It must be said that some of Crispina’s other dishes did pale in comparison. But, first, let’s talk about the reasons you’ll like this place, especially if you live nearby in Vinings.

There’s an enveloping coziness to Crispina, despite the fact that it lives in a shopping center around the corner from a Kroger. There’s a blazing brick oven that you can see from the door, long swagging curtains along a wall of windows, and dim, begging-for-candles lighting.

And then there is the staff — so intent on your happiness that they’ll go to great lengths to insure it.

The food is largely cozy, too. And when it comes to that aromatic tagliatelle or the rustically misshapen fried calzone, filled with melty dollops of fresh ricotta and sweet, fresh tomato sauce, cozy is a good thing.

But, other times, cozy puts you to sleep. That was the case with the massive, tepid bowl of pasta e fagioli alla torrese soup. It’s a very mild broth, scattered with beans, some too-toothsome pasta strips and small shelled mussels that were fine, but in no way special.

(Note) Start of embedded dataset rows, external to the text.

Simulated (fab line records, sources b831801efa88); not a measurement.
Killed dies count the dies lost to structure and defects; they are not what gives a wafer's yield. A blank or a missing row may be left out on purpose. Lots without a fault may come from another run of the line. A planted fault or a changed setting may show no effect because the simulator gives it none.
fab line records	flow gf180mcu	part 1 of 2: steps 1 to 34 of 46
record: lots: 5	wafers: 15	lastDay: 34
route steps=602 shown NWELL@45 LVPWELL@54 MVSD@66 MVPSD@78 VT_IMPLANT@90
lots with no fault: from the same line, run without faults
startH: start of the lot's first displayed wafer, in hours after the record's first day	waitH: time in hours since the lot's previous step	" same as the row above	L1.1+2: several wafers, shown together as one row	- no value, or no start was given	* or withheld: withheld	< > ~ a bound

Spooning up pre-shelled mollusks is less satisfying than fishing ink-colored shells out of your soup and digging out the sweet meat yourself. When the visceral pleasure of the catch is gone, it turns out the flavor might be a bit anesthetized, too.

Or maybe the soup just needed salt.

That was an issue I kept returning to during my Crispina meal. Of the very bland panzarotti appetizer, a fluffy mashed potato fritter: This needs salt. Of the decent but slightly floppy pizza crust: This needs salt (though the very good cheese and fruity sauce on our Regina Margherita pie made up for it).

If it wasn’t salt that was lacking, it was bold flavor. Take the salami lurking inside our toto calzone. I knew the narrow strips were there — I could see them. But the spicy, tongue-tingling zing salami should add was absent.

In a few other dishes, such as the pappardelle Antonio, featuring little slabs of mild, homemade sausage, I found myself straining to find an extra bump in flavor. The pappardelle dish was also comprised of lovely homemade pasta and tasty rapini. Had its sausage component had more kick, it would have elevated this dish from pretty good to very good.

Then again, I should be careful what I wish for. The Porterhouse pork chop was packed with flavor — but none of it welcome. The chop was blanketed in a thick, jammy, balsamic glaze dotted with chopped walnuts. Put a slick, tart topping and softly crunchy nuts on top of a thick and hardy piece of meat and you get a tremendously unappetizing combination of textures.

Texture was also a problem in the massive drift of “polenta” that accompanied the chop. It was strangely grainy, and the fact that it completely lacked flavor didn’t help matters.

On top of all those problems, our particular chop was detectably singed and the meat smelled funky.

It was the last bit that caused a flurry of mea culpas from Crispina’s owner when we informed him that the meat had been mealy and off-smelling. He refunded the cost of the dish and sent over a free dessert, which my kid companions ate but I declined. (The light and fluffy, not-too-sweet ricotta cheesecake that I paid for, however, was delicious.)

The owner even went so far as to find the phone number on my pseudonymous reservation and call the next day to inform me that he was finding a new meat purveyor.

It’s passion like this, plus very-close-to-great pizzas, calzones and pastas, that earn my respect. This is a restaurant that cares, that works to right its wrongs.

And one that knows the healing power of a really nice mushroom tagliatelle.